Missoula has done a fantastic job with their riverfront where we spent some afternoon recovery time:


Back to the start of the day: the chip sealing of the road mentioned in my last post was obstructing the exit from the River Ridge Lodge where we stayed so the crew suggested we take the pedestrian path to bypass the road surface. No problem after the all-surface tour the previous day:

We formed up a sizable pace line and held it for 30 miles, averaging around 18MPH.

Here the group can be seen (in the middle of the photo) on the far side of the pond and in its reflection:

Here are the highlights of the river valley scenery. While riding you see something really pretty so you whip out the camera from the back pocket and try to capture it while riding:





A cool side-of-road attraction, maybe for watering horses?

After writing yesterday that I don't take pictures of the busy roads, I decided to try to get a couple today. It was about 90 degrees and the pavement was sticky in places.





The big thing in these parts is huckleberry ice cream. Today's PACTour lunch included huckleberry shakes from the restaurant right next to were we set up the benches.



A fine vintage indeed:



Discovery of the day: I can make one trip from trailer to hotel room if I carry the duffel as a backpack:

Today's unintended art is a slo-mo video Paul took while preparing for a shot of the mountains.


Friday, July 13, 2018

Day 6: The all-surface tour

(title wordplay robbed from a fellow tourist --- it was just too good to pass up)

The amount of pleasure available from road riding is inversely proportional to the size and instability of the aggregate composing the  road surface. Today we got a sample of the lower end of the spectrum, like a rainbow without the violet end which would be that just paved well compacted road - we got none of that.

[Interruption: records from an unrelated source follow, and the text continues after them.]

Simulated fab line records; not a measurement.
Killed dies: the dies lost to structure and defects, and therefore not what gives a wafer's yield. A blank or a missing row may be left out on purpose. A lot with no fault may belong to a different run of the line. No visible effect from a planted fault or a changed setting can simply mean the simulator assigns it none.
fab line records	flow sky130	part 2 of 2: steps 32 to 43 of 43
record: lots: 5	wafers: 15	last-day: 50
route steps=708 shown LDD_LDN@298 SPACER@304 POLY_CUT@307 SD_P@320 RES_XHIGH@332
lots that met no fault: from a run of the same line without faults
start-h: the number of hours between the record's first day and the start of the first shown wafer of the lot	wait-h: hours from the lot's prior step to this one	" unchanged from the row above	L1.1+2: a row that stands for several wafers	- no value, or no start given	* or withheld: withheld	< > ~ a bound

For some miles we had a strip of old but still smooth shoulder which had escaped the chip seal "improvement" that the car lane had. We had a smooth right tire track within the car lane and a road with few enough cars to be able to use it. We had the usual old chip seal of various roughnesses. We had four miles of gravel/dirt road with continuous washboarding - nevertheless a worth-while trade off for 20 miles of paved backroad before and after it. But the one that stuck in the craw was several miles of loose chip gravel that was in the process of being laid down today, with a 15 minute stoplight/flagman to be endured on the shadeless road, with corresponding backup of vehicular traffic, before one had could even start to wade into it. You can't win them all, and everyone in the group traversed it safely which is what counts.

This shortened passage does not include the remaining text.